Geoff Brooks, a chemical engineer with Australia’s Swinburne University, has been giving considerable thought to the challenges of building structures under the extreme conditions of the Moon. Temperatures swing from -180° C to 120° as the Moon alternates between intense light and deep darkness. The surface is bombarded by solar and cosmic rays. Glass-like dust particles get everywhere. Even the chemical behavior of materials changes.
“If you think about the way bricks are made, a bit like pottery, imagine trying to make pottery on the moon, where the perfect vacuum changes the way materials heat up and the shape that they take,” Brooks tells Create, an Australian engineering publication. “These are the kinds of experiments we’re now building, to test not only how the materials will react on the moon but how we can work with those conditions to create a structure.”
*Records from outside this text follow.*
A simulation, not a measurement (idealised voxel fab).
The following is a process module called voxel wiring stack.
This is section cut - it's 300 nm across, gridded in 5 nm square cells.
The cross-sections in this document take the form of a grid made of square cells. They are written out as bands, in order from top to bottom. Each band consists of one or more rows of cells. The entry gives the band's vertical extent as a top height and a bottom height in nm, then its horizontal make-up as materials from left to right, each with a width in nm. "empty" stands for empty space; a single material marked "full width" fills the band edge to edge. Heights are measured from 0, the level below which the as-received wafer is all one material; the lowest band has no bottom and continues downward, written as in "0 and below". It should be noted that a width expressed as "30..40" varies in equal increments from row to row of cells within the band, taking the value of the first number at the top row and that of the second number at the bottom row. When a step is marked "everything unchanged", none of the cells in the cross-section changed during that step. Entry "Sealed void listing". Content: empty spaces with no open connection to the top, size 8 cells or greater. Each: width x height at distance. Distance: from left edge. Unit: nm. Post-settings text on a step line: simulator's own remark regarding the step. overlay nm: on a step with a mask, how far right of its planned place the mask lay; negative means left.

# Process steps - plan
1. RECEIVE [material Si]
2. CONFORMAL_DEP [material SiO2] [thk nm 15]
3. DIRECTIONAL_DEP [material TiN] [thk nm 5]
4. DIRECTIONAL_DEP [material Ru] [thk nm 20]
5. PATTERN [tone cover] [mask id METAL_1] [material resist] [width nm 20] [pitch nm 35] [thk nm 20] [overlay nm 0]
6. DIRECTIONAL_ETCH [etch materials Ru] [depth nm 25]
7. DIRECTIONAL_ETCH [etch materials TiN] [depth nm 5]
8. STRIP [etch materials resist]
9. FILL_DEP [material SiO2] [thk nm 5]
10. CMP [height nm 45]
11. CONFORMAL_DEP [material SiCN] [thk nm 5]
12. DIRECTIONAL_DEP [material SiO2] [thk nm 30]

Humans will need structures to shelter them from cosmic rays and moon dust. “We will need buildings with thick walls to protect space travelers,” he says. “However, on the moon we have only the rocks on the ground and the sun to work with. Everything else is difficult and expensive to get there.”
Other research priorities include finding ways to manage abrasive dust, and recycling space junk.
Brooks heads a team of approximately 15 academics and PhD students encompassing disciplines such as mechanical engineering, mechatronics, product design, and physics.